Hopefully women like a mature man. Because when I say I can do it multiple times a day, I mean vacuum.
Avoid being invited back to a party by showing up with a 25-gallon jug of lube and a box of rubber gloves.
My boss said I couldn’t bring my dog into the office so I had to tie him to a tree outside. He’s not happy about it but it’s cool being in the office with my dog.

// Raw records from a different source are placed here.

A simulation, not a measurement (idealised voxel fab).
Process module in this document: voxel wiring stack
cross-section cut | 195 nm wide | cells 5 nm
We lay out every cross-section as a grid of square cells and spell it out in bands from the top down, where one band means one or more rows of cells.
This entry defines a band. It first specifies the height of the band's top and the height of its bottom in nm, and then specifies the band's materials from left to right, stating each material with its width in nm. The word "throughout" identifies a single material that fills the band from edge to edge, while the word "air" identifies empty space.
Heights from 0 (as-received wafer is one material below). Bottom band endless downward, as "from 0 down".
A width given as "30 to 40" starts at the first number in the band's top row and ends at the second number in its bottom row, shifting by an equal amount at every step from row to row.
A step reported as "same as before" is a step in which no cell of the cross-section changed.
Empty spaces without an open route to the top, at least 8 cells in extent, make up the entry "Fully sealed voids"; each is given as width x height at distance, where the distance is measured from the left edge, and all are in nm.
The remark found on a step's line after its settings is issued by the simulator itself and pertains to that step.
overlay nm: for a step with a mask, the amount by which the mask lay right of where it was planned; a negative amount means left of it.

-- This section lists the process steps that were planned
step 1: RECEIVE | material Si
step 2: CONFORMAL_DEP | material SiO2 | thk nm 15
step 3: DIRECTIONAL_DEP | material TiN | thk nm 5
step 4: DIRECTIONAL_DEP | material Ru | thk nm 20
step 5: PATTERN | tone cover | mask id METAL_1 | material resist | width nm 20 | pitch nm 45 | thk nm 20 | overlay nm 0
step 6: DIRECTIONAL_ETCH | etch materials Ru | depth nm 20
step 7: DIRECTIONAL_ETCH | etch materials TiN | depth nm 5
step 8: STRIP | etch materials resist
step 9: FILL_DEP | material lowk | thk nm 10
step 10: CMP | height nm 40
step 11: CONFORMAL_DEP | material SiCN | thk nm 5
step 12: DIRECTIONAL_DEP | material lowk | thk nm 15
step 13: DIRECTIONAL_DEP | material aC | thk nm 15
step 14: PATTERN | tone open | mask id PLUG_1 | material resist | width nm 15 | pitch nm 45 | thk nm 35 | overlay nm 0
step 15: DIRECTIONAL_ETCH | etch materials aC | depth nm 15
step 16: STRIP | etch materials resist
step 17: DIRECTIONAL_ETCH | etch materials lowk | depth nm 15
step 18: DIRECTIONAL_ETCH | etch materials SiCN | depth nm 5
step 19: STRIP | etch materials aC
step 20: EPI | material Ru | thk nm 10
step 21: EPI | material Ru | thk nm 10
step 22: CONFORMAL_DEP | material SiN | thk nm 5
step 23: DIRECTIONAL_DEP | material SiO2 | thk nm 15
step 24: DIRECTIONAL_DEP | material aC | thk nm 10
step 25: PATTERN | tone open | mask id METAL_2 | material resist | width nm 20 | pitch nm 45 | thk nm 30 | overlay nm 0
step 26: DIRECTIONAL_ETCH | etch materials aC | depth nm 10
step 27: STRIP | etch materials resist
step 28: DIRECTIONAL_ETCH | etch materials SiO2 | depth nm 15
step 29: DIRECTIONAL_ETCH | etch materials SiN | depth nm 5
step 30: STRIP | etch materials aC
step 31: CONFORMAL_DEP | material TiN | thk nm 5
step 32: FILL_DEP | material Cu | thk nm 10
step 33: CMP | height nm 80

*Takes leash off feral dad*
Me: Go on, boy. Get outta here.
*Feral dad barbecues on my new shoes*
BAD DAD! BAD!
Good news, my mom’s friend’s sister’s cousin’s cat doesn’t have ringworm
Dear God, please turn my whistling coworker into a bird so he can fly far, far far away from here.
wife: you can’t give the dog a piña colada
me: why? he’s not driving
Nobody:
God: Make half of them allergic to spring
Masseuse: happy ending?
Me: oh yeah*20 minutes later
Masseuse: …and then Tom Hanks shows up in the park and yells the dog’s name, and Meg Ryan just knows he’s the one she loved all along…
Me: OMG their love is so pure 😭
Gym: After a year of being closed, we’re open now!
Me: Nope. Uh uh. No takesy backsies.
Snacks are like- Suggested Serving Size: 1/2 Fleeting Thought of Cookie Aroma
I’m working on my core muscles so I can rise out of a coffin dramatically.